The Network

Jump down to: Goals of the Network | Approach | Anticipated Outcomes | Broader Impacts

The network is an organization of campus-based centers and offices that will serve as a catalyst for broader national educational transformation in STEM, including research on teaching and learning STEM disciplines at all levels.

Coming together as a network will allow those interested in STEM education reform to have a central place for information and approaches appropriate for center leadership, administrators, state and national policymakers. We are building a network that brings together the work of individual centers to help solve common and challenging issues in STEM education reform: translating research into practices that will spread, be adapted, and sustained across a campus and across the academy. This network addresses calls from the White House (Olson & Riordan, 2012) and National Academies (Singer et al., 2012) for multi-institutional / nation-wide approaches to scaling STEM education reform. While the more than 150 offices of STEM education have a variety of structures and titles, this network involves campus units with research and faculty activities that focus on the transformation of undergraduate teaching and learning of STEM disciplines.

Goals of the Network

The network is a community of centers that helps address key needs of centers, university administrators, funders, policymakers, and national constituents. It supports centers' needs for community and networking; increased institutionalization of STEM education centers; sustainable funding; and resources, strategies, tools, and access to national discussions on supporting transformation of undergraduate STEM education. To increase institutionalization and legitimacy of these centers, the network will help them demonstrate their high value to university administration via rich cross-institutional learning; research on center impacts that support investments in these organizations; access to funders; and national recognition via their center's accomplishments. To support funders, policy-makers, and external constituents, we are leveraging the vast expertise of network members to help solve national challenges in education and implementing these solutions across the network. We seek to establish the network as the one-stop-shop for supporting transformation of undergraduate STEM education.
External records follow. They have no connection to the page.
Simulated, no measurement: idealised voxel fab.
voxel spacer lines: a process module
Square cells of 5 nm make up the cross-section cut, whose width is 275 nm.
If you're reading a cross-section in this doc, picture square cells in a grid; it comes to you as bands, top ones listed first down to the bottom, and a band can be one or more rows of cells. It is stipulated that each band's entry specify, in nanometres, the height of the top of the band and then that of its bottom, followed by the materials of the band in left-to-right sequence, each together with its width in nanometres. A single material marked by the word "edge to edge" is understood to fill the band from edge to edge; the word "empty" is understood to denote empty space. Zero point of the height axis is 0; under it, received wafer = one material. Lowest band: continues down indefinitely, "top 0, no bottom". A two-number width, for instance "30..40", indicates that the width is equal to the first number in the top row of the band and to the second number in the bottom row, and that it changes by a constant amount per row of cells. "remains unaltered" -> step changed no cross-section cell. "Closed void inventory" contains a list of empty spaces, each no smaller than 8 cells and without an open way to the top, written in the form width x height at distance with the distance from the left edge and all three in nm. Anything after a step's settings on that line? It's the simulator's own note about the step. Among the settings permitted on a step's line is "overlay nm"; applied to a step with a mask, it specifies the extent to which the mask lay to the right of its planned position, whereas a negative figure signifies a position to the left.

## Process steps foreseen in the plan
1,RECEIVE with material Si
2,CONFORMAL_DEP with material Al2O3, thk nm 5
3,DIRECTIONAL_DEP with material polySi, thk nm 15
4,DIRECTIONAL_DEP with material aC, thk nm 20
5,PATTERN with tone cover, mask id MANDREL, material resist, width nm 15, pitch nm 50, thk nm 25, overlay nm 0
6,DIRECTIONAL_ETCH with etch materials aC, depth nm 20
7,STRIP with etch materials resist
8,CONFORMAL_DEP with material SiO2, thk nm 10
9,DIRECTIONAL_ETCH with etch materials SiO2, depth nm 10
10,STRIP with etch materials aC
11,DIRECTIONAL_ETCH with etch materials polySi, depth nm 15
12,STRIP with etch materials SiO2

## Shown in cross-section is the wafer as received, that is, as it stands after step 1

In particular, discussions and resources will focus on the following themes:

  • Retention and success: How are STEM education centers driving retention and success, especially in the first two years of undergraduate education?
  • Quality education: How are STEM education centers training and evaluating faculty teaching and shaping learning outcomes for STEM majors including STEM teachers?
  • Research and assessment: How are STEM education centers contributing to disciplinary based education research (DBER), evaluating student learning, and driving assessment to support STEM education improvements?
  • Partnerships beyond the university: How are STEM education centers partnering with K-12 schools, 2 and 4-year colleges and universities, and/or state networks (e.g. Battelle's STEMx), and industry.
  • Engaging Faculty: How are STEM education centers effectively engaging faculty? Is it through reform of upper division courses, outcomes for majors, benchmarking against peer departments, or other methods?
  • Broadening Participation: How are STEM education centers expanding access to and success in STEM education for students from under-represented communities?

Anticipated Outcomes

The broad array of potential outcomes from building the network include:

  • supporting individual centers by sharing resources, models, people, and awareness and recognition;
  • identifying the research, programmatic, and cultural challenges that STEM education centers are particularly well-positioned to undertake;
  • developing critical resources for proposed, nascent, and established centers, including searchable database of centers and directors/staff; communication resources for centers; indicators to evaluate projects within centers as well as the overall impact of centers; and best practices for collaboration with cross-campus and external stakeholders.
  • addressing the needs of university administration to identity the purpose and role of centers and their resource requirements to support the shifting needs of higher education;
  • establishing a dissemination pathway for findings throughout the network and beyond;
  • serving as a resource for external agencies interested in linking with center efforts or communicating with the STEM community;
  • promoting collective action to address larger scale challenges rather than university-specific efforts and serve as an action platform for advocacy and policy; and
  • developing a robust model of network formation, apply this to create community among STEM education centers, and enhance the capacity of individual centers to improve undergraduate STEM education.